Time properly spent on the case
[29] Rule 24(11)(d) of the FLR directs me to consider “the time properly spent on the case. Ms. Cangelosi was at court for 4.5 hours, from 9:30 a.m. until 2:00 p.m. I find that this was the amount of time that she was reasonably required to spend at the attendance, which lasted until after 1:30 p.m.
Disbursements
[30] No amount is claimed for disbursements.
Other Relevant Matters
[31] I must “step back and examine the overall award with a view to determining whether it is ‘fair and reasonable’ for the kind of matter involved.” In determining what is fair and reasonable, I must take into account the reasonable expectation of the parties concerning the amount of costs. [15]
[32] Ms. Dosanjh has not set out in her written submission the time that Ms. Kaur spent at court on January 15th. Ms. Dosanjh spent no time attending that day, and has not provided information about the hourly rate she charges Ms. Kaur. As a result, that there is no basis for comparing the time Ms. Cangelosi spent, or the amount she is charging Mr. Virk to what amount Ms. Kaur would reasonably have expected Mr. Virk’s costs to be, or the amount she might be required to pay to compensate him. For those reasons, I find the amount claimed by Mr. Virk to be reasonable and proportional to what Ms. Kaur should have expected to pay owing to her lawyer’s failure to attend.
CONCLUSION AND ORDER
[33] Having regard to Ms. Dosanjh’s refusal of Mr. Virk’s counsel’s request for an adjournment of this Case Conference, it is surprising that she did not acknowledge and assume responsibility for the costs that Mr. Virk’s counsel’s agent wasted for her attendance. I have no information from Ms. Dosanjh as to the instructions she received from her client, so I decline to make an Order requiring Ms. Dosanjh personally to pay these costs.
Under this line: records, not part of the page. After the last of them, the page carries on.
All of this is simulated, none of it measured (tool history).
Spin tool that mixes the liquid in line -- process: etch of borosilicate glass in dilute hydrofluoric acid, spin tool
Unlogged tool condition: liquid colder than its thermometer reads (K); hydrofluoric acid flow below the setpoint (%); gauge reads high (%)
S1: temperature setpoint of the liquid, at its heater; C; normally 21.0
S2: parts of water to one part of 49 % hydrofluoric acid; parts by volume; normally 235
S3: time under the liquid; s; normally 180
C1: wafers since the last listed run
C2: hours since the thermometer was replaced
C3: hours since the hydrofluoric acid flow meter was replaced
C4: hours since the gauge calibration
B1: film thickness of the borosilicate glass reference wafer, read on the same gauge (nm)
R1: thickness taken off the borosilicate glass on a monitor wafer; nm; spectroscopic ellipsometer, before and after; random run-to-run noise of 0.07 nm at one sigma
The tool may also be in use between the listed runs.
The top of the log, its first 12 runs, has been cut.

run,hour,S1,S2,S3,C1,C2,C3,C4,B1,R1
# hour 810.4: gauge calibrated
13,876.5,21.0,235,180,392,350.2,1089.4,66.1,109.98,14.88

[34] I cannot help but consider, however, that this endorsement should not have been necessary, and was not a responsible use of judicial resources by Ms. Kaur and her counsel, collectively. I will therefore direct Ms. Dosanjh to give this endorsement to Ms. Kaur so that it may inform their discussions of what costs, if any, Ms. Kaur herself should pay to Mr. Virk for his counsel’s attendance, and what, if anything, Ms. Kaur should pay her own counsel for her written costs submissions.
[35] For the foregoing reasons, it is ordered that:
Ms. Kaur shall forthwith pay to Mr. Virk his wasted costs of the attendance at the Case Conference on January 15, 2019, fixed in the amount of $1,271.25, calculated as follows:
- Fees: $1,125.00
- HST: $ 146.25
- TOTAL: $1,271.25
Ms. Dosanjh shall give this endorsement to Ms. Kaur to read, and shall file evidence with the Court that she has done so.
Price J.
Released: April 3, 2019
COURT FILE NO.: FS-18-92017-00 DATE: 2019 04 03
ONTARIO SUPERIOR COURT OF JUSTICE B E T W E E N: MANINDERPREET KAUR Applicant - and – SUKHDEEP VIRK Respondent COSTS ENDORSEMENT Price J.
Released: April 3, 2019
[1] Fellowes, McNeil v. Kansa General International Insurance Co., 37 O.R. (3d) 464 (ON S.C.), para. 10
[2] 1465778 Ontario Inc. v. 1122077 Ontario Ltd., 82 O.R. (3d) 757 (ON C.A.), per Feldman J.A., at para. 45
[3] British Columbia (Minister of Forests) v. Okanagan Indian Band, 2003 SCC 71, [2003] 3 S.C.R. 371, at paras. 25, 26 [Okanagan].
[4] Courts of Justice Act, s. 131.
[5] Butty v. Butty, [2009] O.J. No. 1887 (SCJ) at para. 4, citing Sims-Howarth v. Bilcliffe, [2000] O.J. No. 330 (SCJ)
[6] Family Law Rules, O. Reg. 114/99 [as amended]
[7] Sordi v. Sordi, 2011 ONCA 665, 283 O.A.C. 287.
[8] Sims-Howarth v Bilcliffe, [2000] O.J. No. 330 (S.C.J.)
[9] C.A.M. v D.M., [2003] O.J. No. 3707 (C.A.), at para. 42.
[10] Berta v. Berta, 2015 ONCA 918, at paras. 92-93.
[11] Perri v. Thind et al. (2010), 98 O.R. (3d) 74 (S.C.).
[12] Perri, at paras. 24-26, 32-33.
[13] Mantella v. Mantella, (2006), 27 R.F.L. (6th) 76 (S.C.J.)
[14] Geographic Resources Integrated Data Solutions Ltd. v. Peterson, 2013 ONSC 1041
[15] See: Boucher; Moon; Coldmatic Refrigeration of Canada Ltd. v. Leveltek Processing LLC (2005), 75 O.R. (3d) 638 (C.A.).